From @galiacheng đź‘Ť

Update for new findings:

The “managedservervm2” that we investigated on was able to access “adminservervm” with hostname “adminservervm” after a restart.
Because after restart,  /etc/resolv.conf in “managedservervm2” was appended with a new search option “internal.cloudapp.net”.

To make “adminservervm.internal.cloudapp.net” visible to managedservervm2 DNS resolver, we can add the search option “internal.cloudapp.net” to /etc/resolv.conf, without a restart.
The DNS resolver will append the suffix to the hostname automatically when managedservervm2 accesses “adminservervm”.
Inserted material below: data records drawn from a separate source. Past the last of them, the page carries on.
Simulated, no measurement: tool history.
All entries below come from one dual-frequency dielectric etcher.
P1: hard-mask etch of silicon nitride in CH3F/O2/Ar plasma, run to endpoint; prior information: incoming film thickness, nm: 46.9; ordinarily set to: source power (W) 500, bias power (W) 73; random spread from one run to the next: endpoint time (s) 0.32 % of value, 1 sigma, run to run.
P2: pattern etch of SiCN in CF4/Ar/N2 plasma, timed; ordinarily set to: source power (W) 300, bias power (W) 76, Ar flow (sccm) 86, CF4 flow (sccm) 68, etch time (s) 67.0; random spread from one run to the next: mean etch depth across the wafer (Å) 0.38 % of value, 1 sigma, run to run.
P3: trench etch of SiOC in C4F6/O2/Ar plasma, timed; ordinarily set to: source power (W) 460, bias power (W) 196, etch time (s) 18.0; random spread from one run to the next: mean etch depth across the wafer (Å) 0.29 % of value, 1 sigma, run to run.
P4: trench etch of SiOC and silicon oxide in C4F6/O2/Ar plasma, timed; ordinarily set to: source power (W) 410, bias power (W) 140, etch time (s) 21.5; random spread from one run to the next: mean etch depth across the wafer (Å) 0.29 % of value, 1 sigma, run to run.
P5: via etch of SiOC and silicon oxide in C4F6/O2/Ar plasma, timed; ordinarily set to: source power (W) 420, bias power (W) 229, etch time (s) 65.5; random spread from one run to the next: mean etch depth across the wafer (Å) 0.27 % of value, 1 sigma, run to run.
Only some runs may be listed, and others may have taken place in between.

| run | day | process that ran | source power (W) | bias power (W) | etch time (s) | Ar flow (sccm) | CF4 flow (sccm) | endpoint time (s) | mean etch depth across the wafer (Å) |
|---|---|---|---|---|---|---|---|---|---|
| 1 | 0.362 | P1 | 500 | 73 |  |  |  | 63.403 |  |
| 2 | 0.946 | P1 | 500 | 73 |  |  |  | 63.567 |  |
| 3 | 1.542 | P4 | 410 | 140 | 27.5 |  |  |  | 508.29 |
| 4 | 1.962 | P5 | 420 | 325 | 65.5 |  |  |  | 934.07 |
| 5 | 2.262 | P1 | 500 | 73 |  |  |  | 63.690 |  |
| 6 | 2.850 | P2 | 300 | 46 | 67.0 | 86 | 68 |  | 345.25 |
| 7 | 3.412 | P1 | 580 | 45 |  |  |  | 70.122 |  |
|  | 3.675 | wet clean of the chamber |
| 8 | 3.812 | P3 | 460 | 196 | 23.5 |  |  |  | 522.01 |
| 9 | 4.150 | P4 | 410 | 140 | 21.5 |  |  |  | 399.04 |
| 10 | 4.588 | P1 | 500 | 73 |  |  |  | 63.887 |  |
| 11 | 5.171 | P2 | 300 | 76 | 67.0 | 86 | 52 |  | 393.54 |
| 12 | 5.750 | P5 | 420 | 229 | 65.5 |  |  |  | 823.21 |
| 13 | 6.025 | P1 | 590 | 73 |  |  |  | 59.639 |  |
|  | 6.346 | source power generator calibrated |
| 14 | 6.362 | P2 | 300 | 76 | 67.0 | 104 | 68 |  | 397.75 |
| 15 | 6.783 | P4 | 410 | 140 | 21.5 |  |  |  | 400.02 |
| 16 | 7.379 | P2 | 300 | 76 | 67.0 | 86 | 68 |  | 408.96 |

From Microsoft.Network networkInterfaces template reference, we can specify “internalDomainNameSuffix” in the ARM template for internal VMs communication in the same network.
After I specified “internalDomainNameSuffix” with value “internal.cloudapp.net” and deployed the ARM template, /etc/resolv.conf  in VMs were updated with search option “internal.cloudapp.net”.
The adminservervm with hostname “adminservervm.internal.cloudapp.net” is available even connecting with hostname “adminservervm” from other VMs.

As it requires to capture a new images by changing file /etc/sysconfig/network-scripts/ifcfg-eth0, I will specify “internalDomainNameSuffix” from template to solve that error.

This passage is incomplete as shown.